Interview with ABC PM, Linda Mottram

  • Transcript, E&OE
Subjects: Pacific ‘step up’, Solomon Islands elections, Hakeem Alaraibi.

JOURNALIST: …I spoke to Senator Payne on the line to Honiara a little earlier about Australia's revived interest in the region.

MINISTER PAYNE: I think it shows a great interest from Australia and engagement with the region. The Prime Minister of course describes the region as our family. I am in Honiara and I was here less than a year ago as Defence Minister and made a number of visits across the region as Defence Minister as well. So it's a long term interest of mine, it's a long term interest of the Prime Minister and certainly our Pacific 'step up' is really enabling us to articulate that engagement in a different way and I think that is a really good thing.

JOURNALIST: As you say you are in the Solomon Islands, they have an election next month. That's the first election since the 15-year long RAMSI Mission led by Australia came to an end in June last year. Will Australia be offering any additional assistance to the Solomon Islands in the election context particularly in light of the rumbling concerns there are about outside influences, like China, for example?

MINISTER PAYNE: We've have had an ongoing relationship with the Solomon Islands Electoral Commission. We will certainly be assisting with that and I expect to discuss matters of logistics, for example, given the disparate nature of the electorate here – many islands and much ocean – to ensure we can assist where possible.

JOURNALIST: You're also visiting Tuvalu on this trip. The Prime Minister Enele Sopoaga there, like so many Pacific leaders, has spoken out about what they say is too little effort by Australia to reduce carbon emissions, to phase out coal. What will you tell him in light of that concern? So many nations see it in the Pacific see it as an existential crisis for themselves.

MINISTER PAYNE: I have met on the Prime Minister on a number of occasions and we both signed on to the Boe Declaration at the Pacific Islands Forum in Nauru last year, which has as its first significant security challenge the impact of climate in this region.

JOURNALIST: But you'll have nothing else to offer him in terms of Australia further reducing carbon emissions, something that many Pacific leaders have specifically talked about?

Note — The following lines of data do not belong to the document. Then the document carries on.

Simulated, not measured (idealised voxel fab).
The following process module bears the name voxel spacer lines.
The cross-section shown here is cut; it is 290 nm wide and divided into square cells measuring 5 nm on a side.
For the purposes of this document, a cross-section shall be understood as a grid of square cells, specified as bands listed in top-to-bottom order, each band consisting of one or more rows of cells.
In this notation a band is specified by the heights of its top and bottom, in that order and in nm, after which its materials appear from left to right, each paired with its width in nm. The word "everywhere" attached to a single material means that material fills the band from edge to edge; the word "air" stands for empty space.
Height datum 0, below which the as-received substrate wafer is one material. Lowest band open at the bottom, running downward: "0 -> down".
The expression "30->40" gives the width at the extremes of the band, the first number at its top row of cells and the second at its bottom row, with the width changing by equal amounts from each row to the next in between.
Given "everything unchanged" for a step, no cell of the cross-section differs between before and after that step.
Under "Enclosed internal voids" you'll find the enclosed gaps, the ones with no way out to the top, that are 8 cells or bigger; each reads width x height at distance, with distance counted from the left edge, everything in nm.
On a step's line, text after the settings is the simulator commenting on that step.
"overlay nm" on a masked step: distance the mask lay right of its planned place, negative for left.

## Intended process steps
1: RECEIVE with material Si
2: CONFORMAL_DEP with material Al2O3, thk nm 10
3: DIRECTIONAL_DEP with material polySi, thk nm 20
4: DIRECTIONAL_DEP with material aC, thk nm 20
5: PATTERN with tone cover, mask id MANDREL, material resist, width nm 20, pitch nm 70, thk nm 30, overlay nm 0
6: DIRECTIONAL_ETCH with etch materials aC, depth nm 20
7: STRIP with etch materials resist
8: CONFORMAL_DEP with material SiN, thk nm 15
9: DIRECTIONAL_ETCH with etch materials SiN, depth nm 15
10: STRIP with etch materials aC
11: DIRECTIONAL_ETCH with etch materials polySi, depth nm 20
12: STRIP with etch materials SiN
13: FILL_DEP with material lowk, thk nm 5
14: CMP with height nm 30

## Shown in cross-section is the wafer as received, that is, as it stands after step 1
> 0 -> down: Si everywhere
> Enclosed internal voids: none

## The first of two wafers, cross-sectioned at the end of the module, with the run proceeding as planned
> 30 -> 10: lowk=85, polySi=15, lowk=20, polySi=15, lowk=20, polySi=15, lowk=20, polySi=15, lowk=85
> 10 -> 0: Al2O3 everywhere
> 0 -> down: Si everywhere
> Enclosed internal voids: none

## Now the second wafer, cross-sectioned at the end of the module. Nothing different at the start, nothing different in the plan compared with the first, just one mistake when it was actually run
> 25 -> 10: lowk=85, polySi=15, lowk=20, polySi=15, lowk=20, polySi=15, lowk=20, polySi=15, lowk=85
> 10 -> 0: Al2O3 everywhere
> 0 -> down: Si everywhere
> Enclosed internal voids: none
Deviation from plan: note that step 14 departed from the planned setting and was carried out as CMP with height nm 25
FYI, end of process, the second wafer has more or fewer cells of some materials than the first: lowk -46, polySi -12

MINISTER PAYNE: That has certainly be raised and Australia is on track, as we know, to meet our targets. We participated strongly in the planning meetings in Katowice in Poland for the Paris Agreement to ensure that the plan for implementation was in the state that it should and also very appropriate for the Pacific. So I am sure we will be discussing those issues with Prime Minister Sopoaga and his cabinet this week.

JOURNALIST: Australia is not on target, Minister, I mean that is what the conclusion is and that is disputed by those Pacific leaders as well.

MINISTER PAYNE: Well Australia, as the Prime Minister has indicated and the Minister for the Environment has indicated, is on target to meet the commitments we have made and the focus of our work in the Pacific is on supporting neighbours, supporting these members of our Pacific family, who are dealing with significant adaptation and resilience issues to address those.

JOURNALIST: Minister, just on another matter, you've reiterated in a statement today Australia's calls for the Thai government to release Hakeem Alaraibi home to Australia. He is still in jail in Thailand, in shackles in his court appearance yesterday. Do you have any developments to report and why do you think Thailand is not heeding Australia's repeated, every high level calls?

MINISTER PAYNE: Well of course there is a legal process underway in Thailand, but we understand there have been acknowledgements by Thailand's office of the Attorney-General which have publicly confirmed that the Thai Extradition Act does allow for executive discretion in cases such as this. So I have strongly reiterated our interest and our call for Mr Alaraibi to be released from detention and to be returned to Australia where he is able to live under a protection visa and be with his family.